Modular empirical science

Published 2020-04-23.

In this article, I suggest a process for empirical science. It is an alternative to the peer-reviewed journal. The overarching goal is scientific progress, and I think this is one way to accelerate it. My suggestion is inspired by modular design, the open science movement and the success of free and open-source software.

Epistemic status

80 percent confident that it would produce more scientific progress given the same input.
70 percent sure that the idea is not objectively original. I certainly have at least parts of it from other people, and at least parts of it is already being done.
70 percent confident that I haven’t found the best name for the concept.
Many implementation details are unknown to me.

The problem

Imagine that you are a scientist, and you have dreamed up an experiment to answer a question. To illustrate, let us use the hilarious Stanford marshmallow experiment:

The question is, is there a relation between children’s ability to delay gratification and how well their lives turn out?

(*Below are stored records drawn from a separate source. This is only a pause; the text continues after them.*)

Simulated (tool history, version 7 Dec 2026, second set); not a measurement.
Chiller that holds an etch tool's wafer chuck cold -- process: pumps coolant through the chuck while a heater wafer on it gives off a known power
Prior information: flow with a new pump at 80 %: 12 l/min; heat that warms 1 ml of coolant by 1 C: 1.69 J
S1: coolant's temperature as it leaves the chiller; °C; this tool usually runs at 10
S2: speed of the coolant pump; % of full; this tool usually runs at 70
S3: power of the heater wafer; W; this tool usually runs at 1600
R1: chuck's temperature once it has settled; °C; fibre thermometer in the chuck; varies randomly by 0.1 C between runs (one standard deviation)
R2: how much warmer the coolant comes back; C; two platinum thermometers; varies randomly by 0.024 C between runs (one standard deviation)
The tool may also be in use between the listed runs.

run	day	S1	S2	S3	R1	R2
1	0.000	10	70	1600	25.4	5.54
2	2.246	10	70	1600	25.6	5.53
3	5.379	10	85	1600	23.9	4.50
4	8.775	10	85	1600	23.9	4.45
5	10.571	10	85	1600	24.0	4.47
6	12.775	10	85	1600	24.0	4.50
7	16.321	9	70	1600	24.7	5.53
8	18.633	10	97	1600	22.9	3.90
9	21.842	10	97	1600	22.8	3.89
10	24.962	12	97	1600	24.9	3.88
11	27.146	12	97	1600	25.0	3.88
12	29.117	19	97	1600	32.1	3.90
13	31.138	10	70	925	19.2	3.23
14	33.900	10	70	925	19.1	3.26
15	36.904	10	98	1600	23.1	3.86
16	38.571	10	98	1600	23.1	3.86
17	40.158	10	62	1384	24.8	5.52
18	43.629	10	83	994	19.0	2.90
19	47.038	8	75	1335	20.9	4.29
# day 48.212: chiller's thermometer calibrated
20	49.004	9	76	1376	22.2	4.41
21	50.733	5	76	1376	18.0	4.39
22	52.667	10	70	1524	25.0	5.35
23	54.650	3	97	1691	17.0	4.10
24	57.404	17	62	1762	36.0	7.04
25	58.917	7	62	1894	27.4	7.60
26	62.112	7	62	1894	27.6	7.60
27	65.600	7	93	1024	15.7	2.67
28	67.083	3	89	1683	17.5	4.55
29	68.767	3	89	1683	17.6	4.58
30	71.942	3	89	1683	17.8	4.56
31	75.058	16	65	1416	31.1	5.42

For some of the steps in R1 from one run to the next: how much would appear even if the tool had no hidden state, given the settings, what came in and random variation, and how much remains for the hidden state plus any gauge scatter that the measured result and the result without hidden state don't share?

The current process for doing this research is approximately:

Design the experiment
Conduct it
Analyze the results
Write an article
Submit the article to a journal for peer review
Make changes to the article based on reviewer feedback
Re-submit to the journal
Repeat steps 5-7 with different journals until one decides to publish (or you give up, in which case the process ends here)
Others make reproductions, replications and variations on the original study (these involve some of or all the steps outlined above)
Making meta-analyses of all the studies
More reproductions, replications and variations and meta-analyses

(There may be additional steps, such as pre-registration.)

This process has helped us make a lot of progress. But, as you may be aware of, it has quite a few problems:

In order to publish a (non-meta) paper, you need to do a range of different tasks — experiment design and execution, data analysis, writing, and so on. If you aren’t great at all of them (few are), you need to collaborate with others or risk doing shoddy work. Collaboration can be rewarding, but also time-consuming and frustrating. Also, it is hard to keep track of who did exactly what.
Making a meta-analysis is also a lot of non-trivial work: You have to find, read and make sense of all the studies. You need to make non-obvious judgment calls about the relevance and quality of different papers.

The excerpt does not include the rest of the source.